It’s heavy overcast today. Dylan crunches on pistachios, and after explaining to me the colors of Saturn, goes on to tell me how a snails home is in its shell. I love his random thoughts. I know exactly where he gets it from too. I have a million random thoughts swimming through my mind every day, each one of them fighting for their chance to be heard, to come forth, to be the ‘thought’ of the day that I might, time permitting, do something productive with.
I can’t believe it’s already mid December. Although it’s been unseasonably warm, today is the kind of day I remember December being as a child. Dark, freezing cold, overcast as light snow decorates the ground.
It goes right through me.
Sometimes I like it though. As much as I long for the warm blissful days of summer, I need this. I need this because it brings me to here, to sit and write and work on my photography instead of out running the trail or wandering around outside collecting all of natures beautiful little treasures as Dylan stoops down drawing animal tracks in the gravel path below out feet.
We all need days like this. We all need days to stop us or at least slow us down from always being on the go. Yet here in Illinois, we don’t just get ‘days’ like this, we get months. Four solid months of cold and unfortunately more gloomy days then sunny. This is just the start of it.

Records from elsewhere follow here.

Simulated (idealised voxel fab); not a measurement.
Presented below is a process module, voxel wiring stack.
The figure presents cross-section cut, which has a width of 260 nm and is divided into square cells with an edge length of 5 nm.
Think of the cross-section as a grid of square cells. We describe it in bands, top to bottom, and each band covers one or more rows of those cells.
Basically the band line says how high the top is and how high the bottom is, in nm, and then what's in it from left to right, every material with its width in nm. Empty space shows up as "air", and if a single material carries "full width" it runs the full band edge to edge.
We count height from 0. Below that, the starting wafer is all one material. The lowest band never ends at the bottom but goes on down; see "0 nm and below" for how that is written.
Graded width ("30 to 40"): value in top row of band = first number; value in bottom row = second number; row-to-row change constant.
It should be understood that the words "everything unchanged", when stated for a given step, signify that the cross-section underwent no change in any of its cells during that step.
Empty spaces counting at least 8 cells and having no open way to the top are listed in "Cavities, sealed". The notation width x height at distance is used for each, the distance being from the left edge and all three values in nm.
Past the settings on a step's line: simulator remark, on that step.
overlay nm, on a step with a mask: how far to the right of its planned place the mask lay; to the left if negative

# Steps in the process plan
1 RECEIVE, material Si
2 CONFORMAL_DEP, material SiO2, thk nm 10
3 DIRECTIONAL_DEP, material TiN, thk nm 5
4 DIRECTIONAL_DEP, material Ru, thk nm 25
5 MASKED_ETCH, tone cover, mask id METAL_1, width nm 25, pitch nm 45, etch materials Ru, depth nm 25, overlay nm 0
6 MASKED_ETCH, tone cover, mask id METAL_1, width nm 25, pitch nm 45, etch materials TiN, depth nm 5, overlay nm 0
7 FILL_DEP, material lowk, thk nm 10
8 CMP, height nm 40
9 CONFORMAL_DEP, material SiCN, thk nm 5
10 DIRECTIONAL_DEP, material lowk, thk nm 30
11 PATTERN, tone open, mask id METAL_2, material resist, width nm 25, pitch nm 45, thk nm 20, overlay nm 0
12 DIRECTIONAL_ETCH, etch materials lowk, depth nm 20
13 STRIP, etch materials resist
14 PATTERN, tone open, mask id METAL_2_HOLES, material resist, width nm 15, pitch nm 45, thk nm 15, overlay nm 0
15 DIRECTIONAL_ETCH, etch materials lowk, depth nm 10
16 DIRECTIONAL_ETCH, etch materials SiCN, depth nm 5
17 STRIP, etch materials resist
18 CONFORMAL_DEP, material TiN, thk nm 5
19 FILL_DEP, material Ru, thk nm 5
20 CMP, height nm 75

As the thought of moving to a warmer climate crosses my mind for ‘in the future’ there are more reasons than one we stay here now, at this point in our lives. So as much as I dread fighting the cold dark days ahead, I have truly learned to embrace them. The dark cold months ahead are an open invitation (in my opinion) to work harder, smarter…to just be more productive. It’s a time for me to write more and focus more on my photography. It’s a time to work on house projects that I’ve longed to do all summer yet the glorious blue skies and hot sun always won, taking us far away from the piles of papers, the walls I wanted to paint, or keeping on top of decluttering.
So for anyone who feels the cold winter air settling in, biting at their skin, and doesn’t long to be outside during the coldest, wettest of these days, use these dark days to cross things off your mile long to do list. That way when spring finally breaks and the sun peeks out strong you will have the time, peace of mind and clarity to get out and have the sun warm your shoulders once again.